There’s No Place Like Home

Technically, of course, I come from Jennings, Missouri by way of a maternity ward in St. Louis.  I can’t even claim that I spent half of my life in Kansas City before moving to California, due to those five stray years in Arkansas.  But the city by the river, Royal blue and somewhat worn around its edges, still feels like home.

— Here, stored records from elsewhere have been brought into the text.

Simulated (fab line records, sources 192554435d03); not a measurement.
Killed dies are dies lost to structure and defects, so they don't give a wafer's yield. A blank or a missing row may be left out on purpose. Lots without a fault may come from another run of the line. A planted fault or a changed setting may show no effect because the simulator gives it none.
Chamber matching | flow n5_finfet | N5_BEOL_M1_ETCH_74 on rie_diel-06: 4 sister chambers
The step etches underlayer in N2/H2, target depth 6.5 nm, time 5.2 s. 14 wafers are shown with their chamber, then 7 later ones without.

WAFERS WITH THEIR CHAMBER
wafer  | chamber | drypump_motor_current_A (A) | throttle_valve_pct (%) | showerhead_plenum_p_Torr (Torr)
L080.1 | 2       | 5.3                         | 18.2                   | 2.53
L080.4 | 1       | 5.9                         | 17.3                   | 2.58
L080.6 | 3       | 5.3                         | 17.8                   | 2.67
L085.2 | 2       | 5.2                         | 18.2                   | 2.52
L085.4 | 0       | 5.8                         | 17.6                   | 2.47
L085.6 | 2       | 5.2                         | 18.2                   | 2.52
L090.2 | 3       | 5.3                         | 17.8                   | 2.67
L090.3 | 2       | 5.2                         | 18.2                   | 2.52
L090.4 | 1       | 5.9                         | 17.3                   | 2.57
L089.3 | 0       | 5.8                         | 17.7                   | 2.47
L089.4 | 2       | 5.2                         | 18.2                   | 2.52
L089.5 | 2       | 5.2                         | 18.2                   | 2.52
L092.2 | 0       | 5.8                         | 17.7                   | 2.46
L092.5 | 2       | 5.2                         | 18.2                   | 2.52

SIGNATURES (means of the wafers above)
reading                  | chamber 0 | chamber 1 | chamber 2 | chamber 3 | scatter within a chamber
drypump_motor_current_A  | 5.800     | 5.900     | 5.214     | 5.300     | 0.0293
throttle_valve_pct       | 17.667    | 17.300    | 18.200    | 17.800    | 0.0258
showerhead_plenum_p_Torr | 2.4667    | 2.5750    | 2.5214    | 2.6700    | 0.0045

Don’t fret, people of NORCAL.  I’m coming back.  I make no cheesy lament about having left my heart there, but Angel’s Haven sits by your rivers, in the midst of your own tattered old Delta.  I’m returning.  I’ll make my way to Jim and Nancy’s driveway where the RAV4 sits.  I’ll dine with Jim and talk about our respective sons; his job; my employment search; and Rotary matters, including Shelterbox   in which that friend, a member of the San Rafael Harbor Rotary Club, plays a major role.  The next day, I’ll join another NORCAL transplant for lunch at a Bay area restaurant.  The spray of my Pacific will kiss my face as I walk along the street.  

But I’ve felt the comfort of home during this week in Kansas City.  I’ve finished some cases; I’ve transferred others to new counsel.  I’m rummaged in my storage unit, filling the rental car with items from the Holmes house bound for my son or for safe-keeping at my sister’s house in St. Peter’s.  I’ve filled the time between these tasks with coffee-shop hopping.  I’ve seen a host of my own special angels, the men and women whom I most closely call my tribe here.

There’s truly no place like home.  Yes, I understand:  You belong where you take your heart and in the place where you find your heart’s desire.  Dorothy has nothing on me.  Nor does Edward Albee:  I get that I must go a long way out of my way to come back a short way properly.  But the very wealthy among us know that  we can have more than one home.  So I stake my claim here, Kansas City; and there, too, St. Louis; and 1800 miles west of here by the sea.     I need no walls.  I need no strict address.   I take my comfort with me.

It’s the fifteenth day of the fifty-second month of My Year Without Complaining.  Life continues.